The Trending Prof

Anita Woods Ph.D., University Educator


As a graduate student, I loved collecting data. I couldn’t wait for experiments to finish so that I could start analyzing (even better if I could analyze in the evening with a cup of coffee in hand….ah perfection).  NERD!! Yes, I know.  But data is so powerful.  That love of data has carried over into teaching.

At first the desire for data began with one of my large undergraduate courses. The format was 3 midterms and a final, all multiple choice. Tutorials were not mandatory and the course was traditional in the sense that all material was delivered through face to face lectures. I learned how to evaluate examinations to see if they were fair and thorough, which was exciting and provided information about how the exams were designed. However the student side of the equation was lacking.  Why did student 1 move from a 30% in the course to an 80%, while student 2 dropped 10% every exam, student 3 failed each exam and student 4 achieved near perfect marks? With 500+ in a classroom, it was hard to equate what each student was doing in order to result in 4 marks that added up to a final mark on a transcript.

As a teacher of an online course, the rough statistics collected by the learning management system provided data beyond evaluations.  Sometimes I would be contacted by students who said that they weren’t able to log into online quizzes and therefore couldn’t take or submit the quiz. A quick little view of the log in record usually revealed that the student never logged into the course site until well after the quiz deadline…and read the reminder announcement about the quiz days after the quiz was due…..Data is powerful.
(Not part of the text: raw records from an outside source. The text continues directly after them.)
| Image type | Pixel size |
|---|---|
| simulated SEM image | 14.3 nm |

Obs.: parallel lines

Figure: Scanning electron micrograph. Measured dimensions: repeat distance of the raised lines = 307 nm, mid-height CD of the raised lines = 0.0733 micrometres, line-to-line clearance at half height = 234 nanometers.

My desire to track students has only increased. Not just for the ability to determine if untruths are being relayed to me, but mostly because I want to know if there are correlations with certain behaviours and changes in course performance. I want to be able to counsel students and say “If you do this…..then you will more likely improve your grades”.  I have fairly good ideas of behaviours that help. But some students won’t engage in those suggested behaviours and may not do these things unless they see evidence/data themselves.


Currently, I am manually sorting through data in a traditional lecture course. It is a time consuming task, but I have been very encouraged by what I have seen.  Since tutorials are now mandatory, attendance is tracked by each TA. Assignments have been added and participation levels within these assignments can be quantified (didn’t do the assignment, did the minimum, did more than the minimum in a variety of parameters).  I have ways to now determine how students are participating much more than just exam performances. I love when the amount of data that can be collected becomes overwhelming and the problem is determining what is the best way to analyze.  Challenge accepted!  Ever since I have seen the power of Google Analytics, I want that level of tracking power for all of my courses, whether in online courses or in the regular lecture setting.